Floating point number tricks

It may be tongue in cheek, but it's also patronizing. You can't just say "if you think you need float, you don't" because that implies floats are completely useless, not just that you probably don't need them. It's like saying "you'll understand when you're older" to someone who's currently willing and capable of understand something.

1 Like

I'm not sure how "tongue in cheek" it really is if you then double-down.

Floating-point is appropriate whenever you care about relative, not absolute differences. This is incredibly common in real life.

If you're making a baguette and you're a tablespoon short on yeast, you have a major problem. But if you're a tablespoon short on flour you won't even notice. That's because you actually care about relative differences -- within 10% is generally fine.

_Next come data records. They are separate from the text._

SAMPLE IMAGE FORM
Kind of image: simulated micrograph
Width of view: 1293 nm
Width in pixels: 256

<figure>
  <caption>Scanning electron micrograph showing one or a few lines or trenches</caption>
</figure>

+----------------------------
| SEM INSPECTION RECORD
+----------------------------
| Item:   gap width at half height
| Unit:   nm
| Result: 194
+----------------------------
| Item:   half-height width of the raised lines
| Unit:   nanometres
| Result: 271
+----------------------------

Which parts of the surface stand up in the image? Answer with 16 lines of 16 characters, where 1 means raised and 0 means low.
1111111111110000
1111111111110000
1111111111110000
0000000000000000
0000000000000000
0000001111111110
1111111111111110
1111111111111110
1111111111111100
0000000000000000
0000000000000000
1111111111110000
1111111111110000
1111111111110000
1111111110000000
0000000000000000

If your GPS is 5 minutes off going to the corner store you'll be annoyed, but if it's 5 minutes off for a Paris-to-Berlin drive you probably wouldn't notice. Because, again, you care about relative error in the estimate.

All approximations of real numbers have their issues; it's not like fixed-point is perfect either. Just like i32 isn't an integer. Programming is hard; that doesn't mean the problem is misunderstood.


This is a really nice thread - great resources and insights here. Floating Point is one of those roller-coaster rides of "I think I get it, no, I know nothing, I understand more, ..." so common throughout computer science. I found this fascinating article by Hans-J. Boehm, about the math library (in Java) he created to reduce the number of "bug" reports in the Android Calculator.

The library is described in a bit more detail in this paper.

I like this summary of the problem:

"We really want to ask an alternate, less well-studied, question: Can we decide equality for recursive reals computed from integer constants by a combination of the following operations, which we will refer to as "calculator operations":
1. The four basic arithmetic operations, and square roots.
2. The sin, cos, and tan trigonometric functions and their inverses.
3. Exponential and (natural) logarithm functions."

Which he says is mostly solved in the paper, "The Identity Problem for Elementary Functions and Constants"

I don't know of any ports of this work to other platforms or languages, but it seems like the kind of thing the Rust community will do, eventually.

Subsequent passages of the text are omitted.